Postby Trailerman » Sun Feb 09, 2014 12:53 pm

Treeman wrote:4. Now there is your main problem, unless you can establish that you have an interest in the wall this goes no further than clearing it and a few squashed plants. The court wont assume anything, they expect you to demonstrate


I believe I can demonstrate that the wall was, on balance of probability, built at the same time as our property. If this is the case, or if the negihbour accepts that the wall is shared, what liability does my neighbour have for rebuilding it. Does he have to rebuild along the exact same boundary, does it need to be a wall of similar materials, to a similar height etc? How would this be achieved if the tree has breached the boundary line, and now straddles both gardens? He has never claimed complete ownership of the wall and I doubt he will do so.

3.Answer NO and No


So, if the council protects it with a TPO it assumes no additional responsibility for the tree, and all such responsibility therefore remains with my neighbour? That is not what I was told by the lcoal tree officer, when I mooted the idea with him. He stated that the council when deciding whether or not to protect a tree will, in the current climate of osterity, have regard to the liability this exposes them to. If they consider that this liablility exceeds the value the tree offers to the conservation area, they will often decide that it is not worth protecting. At the time, the principal liability was the wall it was leaning upon at the time. I have a file note from his last visit which makes this pretty clear, but perhaps I misunderstood him.
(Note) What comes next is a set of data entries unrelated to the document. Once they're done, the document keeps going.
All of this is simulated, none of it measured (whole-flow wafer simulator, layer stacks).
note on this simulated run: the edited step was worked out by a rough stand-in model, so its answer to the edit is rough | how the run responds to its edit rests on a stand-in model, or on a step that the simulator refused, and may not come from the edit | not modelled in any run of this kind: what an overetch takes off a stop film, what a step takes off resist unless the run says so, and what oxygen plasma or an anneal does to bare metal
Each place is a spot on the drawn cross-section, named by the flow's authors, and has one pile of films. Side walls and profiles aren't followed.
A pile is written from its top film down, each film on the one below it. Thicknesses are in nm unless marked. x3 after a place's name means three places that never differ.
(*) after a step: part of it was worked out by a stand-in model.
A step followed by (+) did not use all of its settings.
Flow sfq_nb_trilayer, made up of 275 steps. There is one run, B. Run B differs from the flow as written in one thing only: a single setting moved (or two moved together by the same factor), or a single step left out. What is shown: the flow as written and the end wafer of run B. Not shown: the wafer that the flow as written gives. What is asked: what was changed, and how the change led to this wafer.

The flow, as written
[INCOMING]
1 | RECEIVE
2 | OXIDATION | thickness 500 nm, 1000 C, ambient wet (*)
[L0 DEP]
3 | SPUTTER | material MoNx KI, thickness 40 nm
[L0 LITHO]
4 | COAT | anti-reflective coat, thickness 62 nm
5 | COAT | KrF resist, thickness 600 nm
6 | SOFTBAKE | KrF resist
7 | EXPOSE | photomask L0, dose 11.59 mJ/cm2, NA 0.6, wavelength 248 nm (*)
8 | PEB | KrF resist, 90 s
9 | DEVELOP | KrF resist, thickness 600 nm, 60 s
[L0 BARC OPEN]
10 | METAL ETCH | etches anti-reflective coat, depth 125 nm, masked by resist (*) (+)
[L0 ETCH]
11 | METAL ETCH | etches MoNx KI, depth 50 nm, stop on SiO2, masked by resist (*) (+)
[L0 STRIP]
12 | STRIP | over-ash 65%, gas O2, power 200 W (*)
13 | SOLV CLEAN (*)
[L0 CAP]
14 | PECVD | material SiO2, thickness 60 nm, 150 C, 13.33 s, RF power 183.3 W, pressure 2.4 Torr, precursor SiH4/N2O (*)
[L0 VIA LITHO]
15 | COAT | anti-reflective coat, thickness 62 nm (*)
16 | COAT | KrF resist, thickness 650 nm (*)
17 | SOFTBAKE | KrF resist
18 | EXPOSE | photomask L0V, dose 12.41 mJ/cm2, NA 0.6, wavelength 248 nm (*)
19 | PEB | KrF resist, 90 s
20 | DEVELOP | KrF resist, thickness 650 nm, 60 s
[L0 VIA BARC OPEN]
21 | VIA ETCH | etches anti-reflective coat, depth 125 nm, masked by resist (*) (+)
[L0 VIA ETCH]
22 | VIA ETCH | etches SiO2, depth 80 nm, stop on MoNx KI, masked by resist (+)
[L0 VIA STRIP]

You mention applications in earlier posts which implies the tree is protected by TPO, then in this post you say
If the council were to protect the tree
So is it protected or not?


The tree is not protected by a TPO - I don't believe that I have suggested that it is, and am sorry if I gave that impression. It is in a conservation area, which I understand confers upon it some additional protection. Previous applications were for pruning, which are required for all trees within a conservation area.

Arborlad - no the wall has never been rebuilt as far as the memories of those in the area extend.

Jules
Last edited by Trailerman on Sun Feb 09, 2014 12:58 pm, edited 2 times in total.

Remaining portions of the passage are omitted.